The dream run of Hima Das, the golden girl from Assam
Training on rice fields, Hima Das showed enough promise for her two coaches to repose their faith on her. She did not disappoint, earning for India the first gold in an international track event
“She rarely knows who she is contesting against, never has any clues about how big a name other contestant in the adjoining track is, neither does she bother herself when others are racing past him in the initial phase of the race, Nipon Das, the coach of India’s first ever gold medallist in an international championship Hima Das had said about his prodigy when she qualified for the Commonwealth Games ahead of Olympian and former Asian Games gold medallist MR Poovamma.
Her taking more than 52 seconds in the heats, when her personal best remains 51.13, had gotten Nipon Das worried even though she was easily finishing first. But she asked him to relax as she was conserving her energy for the finals.

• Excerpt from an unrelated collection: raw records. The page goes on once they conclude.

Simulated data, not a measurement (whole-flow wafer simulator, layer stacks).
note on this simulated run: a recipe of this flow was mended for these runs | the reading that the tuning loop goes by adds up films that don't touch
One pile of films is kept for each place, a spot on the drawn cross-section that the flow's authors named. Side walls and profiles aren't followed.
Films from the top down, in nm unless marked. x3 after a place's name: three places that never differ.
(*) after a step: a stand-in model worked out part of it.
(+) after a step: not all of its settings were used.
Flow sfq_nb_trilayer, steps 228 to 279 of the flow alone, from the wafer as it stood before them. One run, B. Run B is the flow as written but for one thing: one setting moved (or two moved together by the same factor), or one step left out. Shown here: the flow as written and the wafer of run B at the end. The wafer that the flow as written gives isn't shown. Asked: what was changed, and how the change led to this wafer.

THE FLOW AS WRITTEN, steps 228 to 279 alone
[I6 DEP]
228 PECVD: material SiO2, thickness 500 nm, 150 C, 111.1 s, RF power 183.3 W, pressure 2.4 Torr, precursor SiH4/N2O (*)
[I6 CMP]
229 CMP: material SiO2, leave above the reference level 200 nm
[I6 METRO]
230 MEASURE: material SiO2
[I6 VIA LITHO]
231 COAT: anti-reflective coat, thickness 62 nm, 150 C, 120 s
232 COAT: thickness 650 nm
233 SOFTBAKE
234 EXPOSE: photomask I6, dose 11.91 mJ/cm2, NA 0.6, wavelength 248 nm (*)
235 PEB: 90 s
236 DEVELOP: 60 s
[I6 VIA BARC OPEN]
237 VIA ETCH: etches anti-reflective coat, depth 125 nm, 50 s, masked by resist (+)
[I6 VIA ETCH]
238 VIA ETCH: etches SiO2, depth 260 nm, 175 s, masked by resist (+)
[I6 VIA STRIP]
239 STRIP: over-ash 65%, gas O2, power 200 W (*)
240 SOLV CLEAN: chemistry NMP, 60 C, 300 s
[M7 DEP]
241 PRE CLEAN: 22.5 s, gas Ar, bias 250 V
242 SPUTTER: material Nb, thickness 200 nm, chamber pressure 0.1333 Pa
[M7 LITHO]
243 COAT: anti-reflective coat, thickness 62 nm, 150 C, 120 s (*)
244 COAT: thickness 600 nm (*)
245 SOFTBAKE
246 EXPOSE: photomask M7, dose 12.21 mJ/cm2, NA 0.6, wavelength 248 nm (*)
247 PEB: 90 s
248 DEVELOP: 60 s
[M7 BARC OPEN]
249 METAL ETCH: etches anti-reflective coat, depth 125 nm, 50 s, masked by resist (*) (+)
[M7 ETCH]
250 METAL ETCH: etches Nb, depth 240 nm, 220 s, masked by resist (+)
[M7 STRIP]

In the finals of the World Under-20 on Thursday, the 18-year-old was behind three of her competitors with just 100 metres to the finishing line. As the race began, the commentator urged spectators to “keep a very close eye on Hima Das in lane four.” “Hima Das has gone for a more conservative approach,” another commentator said when the Indian was mentioned for the second time after approximately 150 metres. “Das at the moment has got a lot to do,” shouted the commentator with about 150 metres to go as the teenager found herself at the fourth position.
“But here comes Hima Das,” he said excitedly with merely 80 metres to go. “The Indian is surging, she can see the line, she can see history,” the commentator gasped. Eight more seconds later, history had indeed been written.
Till 2016, the youngest of five children of a rice farmer Ronjit Das and Jomali had no intention of being an athlete. In fact, playing in the mud fields of her village Dhing, she dreamt of representing India in football. Her idols even then were international footballers. It was Das, her Physical Education teacher who suggested the youngster to take up an individual sport. “I never knew anyone who had her raw speed," ESPN quoted Nipon, who took her to the state championship in Guwahati where she won a bronze without any training or proper practice.
She did not look back. Hima reached the finals of the Junior National Championships in Coimbatore, but could do little against well-trained, well-equipped girls from other states.
Apprehensive that their talented trainee would slide into oblivion, Nipon Das and Nabajit Malakar, who had accompanied the Assam team to Coimbatore, convinced her parents to send their youngest child for training to Guwahati.
"I just gave her basic training and she just kept improving," Das told ESPN as within a month, the results began to show. After winning a bronze in 100m and a silver in 200m National School Championship, she again won the bronze and silver in the two events.
She got a senior national camp call up while she was still training and succeeding in the shorter 100 and 200m races, as she even won a gold at the Asian Games test event in Jakarta in February this year. But coaches at the national camp felt Hima's future lay in 400m race, the one considered to be among the most challenging track events. It not only tests athlete’s speed, but also their endurance and tactics. After 350 metres, lactic acid builds up in the body and makes it difficult for the runner to run the next 50 metres, say the physios and coaches.
She, however, finished sixth in the Commonwealth Games in Australia. She returned determined to do better. “This is something you don't see in too many athletes. She improves her performance with every race she runs,” Nabajit Malakar had told ESPN before the Commonwealth Games.
On Thursday she did not quite do that, clocking 0.33 second more than her career best time of 51.13 seconds. But her coach is confident as she aims at clocking a career best of 49 seconds soon. If, as and when she does it, India may get yet another gold at another international event.